Phase Transition of Generalized Ferromagnetic Potts Model - Effect of Invisible States -

TL;DR

This paper studies how adding invisible states to the ferromagnetic Potts model influences the phase transition, revealing that it induces a first-order transition even in two dimensions, with transition properties depending on the number of invisible states.

Contribution

It demonstrates that invisible states cause a first-order phase transition in the Potts model, confirmed through Monte Carlo simulations in two dimensions.

Findings

Invisible states induce first-order transitions.

Transition temperature decreases with more invisible states.
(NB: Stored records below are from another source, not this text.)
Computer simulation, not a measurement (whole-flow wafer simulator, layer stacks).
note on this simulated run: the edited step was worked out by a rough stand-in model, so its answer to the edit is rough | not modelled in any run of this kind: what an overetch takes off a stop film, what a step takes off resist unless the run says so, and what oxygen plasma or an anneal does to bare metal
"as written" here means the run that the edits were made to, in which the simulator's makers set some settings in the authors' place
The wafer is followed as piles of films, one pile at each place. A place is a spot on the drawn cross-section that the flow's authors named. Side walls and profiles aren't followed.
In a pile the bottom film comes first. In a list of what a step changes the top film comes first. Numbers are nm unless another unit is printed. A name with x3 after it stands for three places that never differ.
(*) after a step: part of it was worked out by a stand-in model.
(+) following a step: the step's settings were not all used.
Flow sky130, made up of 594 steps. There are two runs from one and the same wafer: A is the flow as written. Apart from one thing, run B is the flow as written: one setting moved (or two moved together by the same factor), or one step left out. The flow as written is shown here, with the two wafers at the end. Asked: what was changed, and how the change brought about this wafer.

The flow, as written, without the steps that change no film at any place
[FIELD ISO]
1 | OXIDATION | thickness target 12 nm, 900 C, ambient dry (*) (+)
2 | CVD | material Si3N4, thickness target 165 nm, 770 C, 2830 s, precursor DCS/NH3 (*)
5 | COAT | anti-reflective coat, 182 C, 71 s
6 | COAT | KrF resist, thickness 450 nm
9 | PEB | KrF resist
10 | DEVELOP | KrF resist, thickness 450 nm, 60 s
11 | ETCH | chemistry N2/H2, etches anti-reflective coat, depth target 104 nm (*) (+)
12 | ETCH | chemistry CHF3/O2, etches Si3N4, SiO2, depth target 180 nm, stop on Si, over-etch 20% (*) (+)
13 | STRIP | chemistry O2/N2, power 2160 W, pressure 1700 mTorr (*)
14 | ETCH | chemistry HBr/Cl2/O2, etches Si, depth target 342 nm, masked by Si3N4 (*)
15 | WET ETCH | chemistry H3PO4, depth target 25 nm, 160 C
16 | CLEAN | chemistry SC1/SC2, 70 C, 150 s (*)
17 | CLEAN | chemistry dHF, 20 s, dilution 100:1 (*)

Latent heat increases as invisible states increase.

Abstract

We investigate the nature of the phase transition of the ferromagnetic Potts model with invisible states. The ferromagnetic Potts model with invisible states can be regarded as straightforward extension of the standard ferromagnetic Potts model. The invisible states contribute the entropy, however they do not affect the internal energy. They also do not change the symmetry which breaks at the transition temperature. The invisible states stimulate a first-order phase transition. We confirm that the first-order phase transition with spontaneous $q$-fold symmetry breaking for $q=2,3$, and 4 takes place even on two-dimensional lattice by Monte Carlo simulation. We also find that the transition temperature decreases and the latent heat increases as the number of invisible states increases.